Checking Obama's promises on flexible-fuel cars

How successful has President Barack Obama been at expanding the market for flexible-fuel vehicles, which can run on an ethanol-gasoline blend?
How successful has President Barack Obama been at expanding the market for flexible-fuel vehicles, which can run on an ethanol-gasoline blend?

During the 2008 presidential campaign, Barack Obama promised to boost flex-fuel vehicles in two ways -- through federal purchasing and by mandates on carmakers. Despite some progress more broadly on bolstering alternative vehicles, such as electric plug-ins, Obama has fallen short on both promises.

Flexible fuel vehicles are designed to run either on gasoline or on a blend of up to 85 percent ethanol, a format known as E85. Beyond a few mechanical modifications, flex-fuel vehicles are identical to gasoline-only models.   
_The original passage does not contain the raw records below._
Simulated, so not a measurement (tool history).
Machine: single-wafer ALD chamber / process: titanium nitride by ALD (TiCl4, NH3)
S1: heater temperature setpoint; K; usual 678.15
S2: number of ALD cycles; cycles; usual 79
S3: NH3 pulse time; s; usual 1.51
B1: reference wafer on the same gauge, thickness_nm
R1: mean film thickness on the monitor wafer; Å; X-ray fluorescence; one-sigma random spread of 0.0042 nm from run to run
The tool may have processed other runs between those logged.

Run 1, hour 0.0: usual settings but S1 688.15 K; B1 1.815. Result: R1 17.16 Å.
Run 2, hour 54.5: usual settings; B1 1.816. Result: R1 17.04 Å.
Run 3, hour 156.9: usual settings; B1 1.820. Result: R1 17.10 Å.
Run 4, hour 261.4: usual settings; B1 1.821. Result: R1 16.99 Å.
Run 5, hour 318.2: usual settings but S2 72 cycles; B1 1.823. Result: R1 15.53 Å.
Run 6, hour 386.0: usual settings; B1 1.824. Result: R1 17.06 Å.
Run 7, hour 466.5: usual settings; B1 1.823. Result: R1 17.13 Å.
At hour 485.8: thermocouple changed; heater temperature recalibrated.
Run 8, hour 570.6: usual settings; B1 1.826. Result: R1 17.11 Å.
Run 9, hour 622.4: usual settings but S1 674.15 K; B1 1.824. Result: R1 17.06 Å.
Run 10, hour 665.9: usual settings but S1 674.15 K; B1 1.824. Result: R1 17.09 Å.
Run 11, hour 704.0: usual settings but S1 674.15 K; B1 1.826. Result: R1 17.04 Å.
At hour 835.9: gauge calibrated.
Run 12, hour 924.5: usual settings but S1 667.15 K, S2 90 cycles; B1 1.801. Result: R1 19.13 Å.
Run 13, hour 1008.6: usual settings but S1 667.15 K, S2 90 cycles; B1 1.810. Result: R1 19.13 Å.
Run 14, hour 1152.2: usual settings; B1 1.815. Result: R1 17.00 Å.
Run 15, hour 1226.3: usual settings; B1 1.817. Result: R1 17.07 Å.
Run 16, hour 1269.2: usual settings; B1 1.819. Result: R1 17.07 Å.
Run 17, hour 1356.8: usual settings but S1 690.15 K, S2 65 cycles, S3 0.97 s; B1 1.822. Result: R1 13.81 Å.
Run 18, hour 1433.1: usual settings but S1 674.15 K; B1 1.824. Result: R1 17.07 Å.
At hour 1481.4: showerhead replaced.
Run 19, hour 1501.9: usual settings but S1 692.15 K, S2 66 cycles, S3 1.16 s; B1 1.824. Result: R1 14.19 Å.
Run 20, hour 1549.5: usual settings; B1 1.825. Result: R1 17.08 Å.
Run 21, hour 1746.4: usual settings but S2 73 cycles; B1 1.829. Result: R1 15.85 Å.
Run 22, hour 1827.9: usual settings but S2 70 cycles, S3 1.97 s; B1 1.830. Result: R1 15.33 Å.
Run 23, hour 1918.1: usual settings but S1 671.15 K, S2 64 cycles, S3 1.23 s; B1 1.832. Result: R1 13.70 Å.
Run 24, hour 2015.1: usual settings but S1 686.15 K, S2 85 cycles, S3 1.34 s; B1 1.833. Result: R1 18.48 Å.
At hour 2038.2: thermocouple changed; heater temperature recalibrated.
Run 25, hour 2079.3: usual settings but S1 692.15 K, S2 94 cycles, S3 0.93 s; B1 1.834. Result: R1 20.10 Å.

One of Obama’s promises was to "work with Congress and auto companies to ensure that all new vehicles have flexible fuel capability ... by the end of his first term in office." We found that while Obama isn't at the end of his first term yet, he didn’t seem likely to achieve this goal.
Flex-fuel vehicles in use have risen in recent years, expanding from almost none on the road in the early 1990s to 504,297 in use in 2009. But the twin challenges of weak demand and limited availability of E85 at gas stations has held back the market. In 2009, there were 805,777 E85 vehicles "made available" -- that is, sold or leased by the manufacturer or converted from traditional vehicles. That's only a small share of the almost 9.2 million light duty vehicles sold in the United States that year.

Meanwhile, the Biofuels Market Expansion Act of 2011 was introduced in January 2011, but it has only four sponsors in the Senate and doesn’t appear to be going anywhere in this session.

And the future looks even more challenging with the expiration of a federal tax credit for ethanol at the start of 2012. "Without the 38-cent-per-gallon subsidy that went away Jan. 1, E85 prices are moving up," the Minneapolis Star-Tribune reported. "It's still cheaper than gasoline, but the shrinking difference may not be enough to compensate drivers who get fewer miles per gallon because of the fuel's lower energy content."

If circumstances change between now and January 2013, we'll reconsider, but the outlook for this promise seems so dim for now that we’re rating it a Promise Broken.

As for the second promise -- "when I'm president, I will make sure that every vehicle purchased by the federal government" has a flexible-fuel tank -- this one has fallen short too.

Federal data show that 41 percent of federal vehicle purchases in 2010 were for E85 vehicles. That's clearly not "every vehicle," as Obama had promised. And while it does represent an notable increase compared to five years earlier, it's actually a slight decrease in percentage terms compared to 2008, the year before Obama took office. The absolute number of E85 cars also dropped between 2009 and 2010, according to the data.
The vehicle-purchase numbers look more favorable to Obama if you add together all types of vehicles that aren't traditional gasoline or diesel. In 2008, alternative-fuel vehicles collectively accounted for 44 percent. In 2010, that number rose to nearly 52 percent.
So Obama has made gains in boosting federal purchases of alternative-fuel vehicles, but on the specific promise he made, the numbers show that he's nowhere near bringing it to completion. We rated this a Promise Broken.